Reputation: 667
I do a simply join of 2 datables as follows:
set.seed(1)
DT1 <- data.table(
Idx = rep(1:100),
x1 = round(rnorm(100,0.75,0.3),2),
x2 = round(rnorm(100,0.75,0.3),2),
x3 = round(rnorm(100,0.75,0.3),2))
DT2 <- data.table(
Idx2 = rep(1:100),
x1 = round(rep(pi,100),2),
targetcol = rep(999,100))
DT2[DT1,on = c(Idx2 = "Idx")]
This works, but there is a column i.x1
in the result, which I do not want. I only want to include the 'targetcol', hence the name. Now the problem is that in another example, I have many of these duplicate columns with the 'i' before them and therefore i would like to delete them or better exclude them during the merge. I know this should be possible with X[Y,.(...)]
, but I didn't find the right way how to fill the dots in .(...)
with all but one one column, i.e. with all but i.x1
. So I wonder what is the best way to select multiple columns in data table with the list-syntax as above?
Secondly I tried the newer merge syntax of datatable:
merge(x = DT1, y = DT2[,c("Idx2","targetcol")], by.x = "Idx",by.y = "Idx2", all.x=TRUE)
but it leads to a different column ordering, naming (x1.x
and x1.y
), and moreover, I read it is slower than the other way.

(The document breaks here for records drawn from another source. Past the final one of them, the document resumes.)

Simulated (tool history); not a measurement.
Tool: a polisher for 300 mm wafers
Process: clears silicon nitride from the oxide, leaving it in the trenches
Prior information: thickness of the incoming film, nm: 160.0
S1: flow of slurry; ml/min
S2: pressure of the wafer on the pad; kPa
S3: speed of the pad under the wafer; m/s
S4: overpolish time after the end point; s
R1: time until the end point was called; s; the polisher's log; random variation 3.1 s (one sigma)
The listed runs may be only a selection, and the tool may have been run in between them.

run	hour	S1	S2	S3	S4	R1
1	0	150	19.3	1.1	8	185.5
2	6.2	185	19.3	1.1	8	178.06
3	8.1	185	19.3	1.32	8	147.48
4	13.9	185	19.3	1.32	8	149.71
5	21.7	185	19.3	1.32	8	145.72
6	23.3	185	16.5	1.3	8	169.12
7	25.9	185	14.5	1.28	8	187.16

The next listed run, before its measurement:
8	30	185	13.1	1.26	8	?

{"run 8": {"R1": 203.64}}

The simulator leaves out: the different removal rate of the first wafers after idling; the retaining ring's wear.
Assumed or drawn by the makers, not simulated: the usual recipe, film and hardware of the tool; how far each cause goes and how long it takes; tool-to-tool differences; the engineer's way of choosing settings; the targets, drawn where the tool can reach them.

What is the best method to solve this (also in case there are many more columns and duplicates; this was just to illustrate the issue)?
Upvotes: 0
Views: 44
Reputation: 4367
Answer moved from comments with slight modification from HubertL code
DT1[DT2[, .(Idx2, targetcol)], on = c(Idx = "Idx2")]
Upvotes: 2